Could you please attach your input and output files, the `ckpt` file, and your control file so that we can try to reproduce the error you are getting? It seems that something may have gone wrong when reading the `mcmc.txt` file, but I may be wrong. The main key points to bear in mind when enabling checkpointing are the following:
- Option to specify in the control file: `checkpoint = 1 * 0: nothing; 1 : save; 2: resume`. By default, `checkpoint = 0`, and so checkpointing is not enabled.
- When `checkpoint = 1`, checkpointing is enabled. Note that a memory image is not saved. Instead, the current state of the Markov chain (e.g., divergence times, rates for loci, step lengths) are saved in a file called `mcmctree.ckpt`. The conditional probability vectors are not saved; they are recalculated when the run is resumed. The current implementation saves the states at every 10th percentile during the MCMC iteration and, if the `mcmctree.ckpt` file already exists, it will be overwritten.
- When `checkpoint = 2`, the program will first allocate memory after parsing the sequence alignment and then will try to locate the `mcmctree.ckpt` file. If found, then MCMCtree will fix the state of the Markov chain by reading the `mcmctree.ckpt`, which will have the last saved state of the chain and restart the MCMC from that point by setting `burnin = 0`. In essence, MCMCtree will be using the last saved parameter values as the initial values. Then, it will run until it collects `nsample * sampfreq` samples or until the job is killed (e.g., exceeded allocated wall time, manually killed, etc.).
- IMPORTANT: When you run MCMCtree when using `checkpoint = 2`, please make sure that you have saved the results of your first run when running `checkpoint = 1` because all output files will be overwritten. I suggest you create a directory called e.g. `ckpt1` (or whatever name you prefer), copy the output files there (you can also copy everything there, whatever you prefer and best suits your PC requirements), and then run MCMCtree after modifying the control file to have `checkpoint = 2` in a separate directory. Please note that you will need to manually combine the samples collected in the first run and the resumed run (i.e., the samples saved in the `mcmc.txt` files you shall have at the end of both runs).

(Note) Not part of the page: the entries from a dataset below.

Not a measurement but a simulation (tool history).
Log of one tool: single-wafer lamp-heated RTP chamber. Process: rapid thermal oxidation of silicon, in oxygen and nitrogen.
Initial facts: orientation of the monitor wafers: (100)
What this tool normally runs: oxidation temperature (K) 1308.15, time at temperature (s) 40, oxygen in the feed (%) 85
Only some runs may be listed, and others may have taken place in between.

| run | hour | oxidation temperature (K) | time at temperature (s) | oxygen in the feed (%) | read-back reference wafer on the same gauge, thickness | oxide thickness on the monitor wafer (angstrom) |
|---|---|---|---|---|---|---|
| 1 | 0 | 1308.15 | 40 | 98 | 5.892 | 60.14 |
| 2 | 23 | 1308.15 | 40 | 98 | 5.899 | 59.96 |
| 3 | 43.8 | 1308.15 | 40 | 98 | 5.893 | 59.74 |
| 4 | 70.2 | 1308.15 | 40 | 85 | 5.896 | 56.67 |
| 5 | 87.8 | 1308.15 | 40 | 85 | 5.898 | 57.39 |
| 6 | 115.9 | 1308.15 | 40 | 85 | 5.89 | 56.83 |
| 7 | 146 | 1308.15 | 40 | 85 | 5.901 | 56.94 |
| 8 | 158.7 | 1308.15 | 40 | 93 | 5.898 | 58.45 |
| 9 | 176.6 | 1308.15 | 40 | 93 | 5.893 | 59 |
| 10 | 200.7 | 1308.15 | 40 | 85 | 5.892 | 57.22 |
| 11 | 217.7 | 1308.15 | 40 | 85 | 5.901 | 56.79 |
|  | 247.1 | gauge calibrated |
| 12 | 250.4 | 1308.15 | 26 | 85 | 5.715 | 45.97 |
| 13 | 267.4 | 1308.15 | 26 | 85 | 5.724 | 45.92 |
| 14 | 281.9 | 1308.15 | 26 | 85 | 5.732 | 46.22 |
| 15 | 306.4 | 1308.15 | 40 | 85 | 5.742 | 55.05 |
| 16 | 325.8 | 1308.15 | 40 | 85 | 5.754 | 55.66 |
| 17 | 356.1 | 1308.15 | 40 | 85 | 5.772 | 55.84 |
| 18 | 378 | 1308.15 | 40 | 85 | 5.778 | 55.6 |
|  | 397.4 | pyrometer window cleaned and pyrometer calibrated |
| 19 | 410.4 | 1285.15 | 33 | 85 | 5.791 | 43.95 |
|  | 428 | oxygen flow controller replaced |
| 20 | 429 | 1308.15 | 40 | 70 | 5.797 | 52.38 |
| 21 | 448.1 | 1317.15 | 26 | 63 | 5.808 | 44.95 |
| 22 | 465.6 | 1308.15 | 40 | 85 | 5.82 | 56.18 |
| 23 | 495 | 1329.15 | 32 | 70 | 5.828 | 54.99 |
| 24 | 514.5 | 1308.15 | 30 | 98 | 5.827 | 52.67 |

At the moment, as pointed out by
Gustavo in the PAML GitHub repository, checkpointing seems to only be able to resume once. If you have a very long alignment and need to resume more than once, it may be worth exploring the suggestion Gustavo made in the repository.
Hope this helps to better understand the usage of checkpointing in MCMCtree. If you want us to further troubleshoot what may have gone wrong with your analysis, please send us the files requested above so that we can try to find out what may have gone wrong!
All the best,
Sandy